0

I have a reporting tool which reads data from Cassandra. Configurations are Consistency level is LOCAL_QUORUM, Compaction Strategy is size-tiered and RF=3.

When the pull request from reporting tool to Cassandra, as per the Cassandra design it trigger read repair for data consistency. This is good design actually. But read repair is expensive and reports are taking longer time.

My report users start generating reports only after 6 AM IST.Is there any way to schedule read repairs before the users starts using reports. for example, I do schedule and finish read repairs before 6 AM IST. So that, after 6 AM IST all the data would be consisted across cluster.

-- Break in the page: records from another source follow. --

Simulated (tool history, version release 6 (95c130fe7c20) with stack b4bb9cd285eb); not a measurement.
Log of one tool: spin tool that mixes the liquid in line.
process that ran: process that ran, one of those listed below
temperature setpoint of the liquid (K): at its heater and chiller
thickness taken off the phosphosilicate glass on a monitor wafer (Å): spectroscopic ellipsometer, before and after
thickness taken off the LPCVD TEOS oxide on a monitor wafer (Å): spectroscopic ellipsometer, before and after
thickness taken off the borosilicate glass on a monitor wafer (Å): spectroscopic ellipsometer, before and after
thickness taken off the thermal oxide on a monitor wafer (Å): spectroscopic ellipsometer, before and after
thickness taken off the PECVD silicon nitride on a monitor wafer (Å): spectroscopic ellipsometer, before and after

In this case, once report start reading data from Cassandra, it should not trigger read repair again as we just finished read repair as a scheduled job. I am fine with inconsistent data writes/updates after 6 AM IST happened. Which technique is good to schedule read repairs and do we really avoid read repairs if they are done recently. -Suyodha

2 Answers2

1

If you use traditional anti-entropy repair, you could then do reads at consistency level: ONE.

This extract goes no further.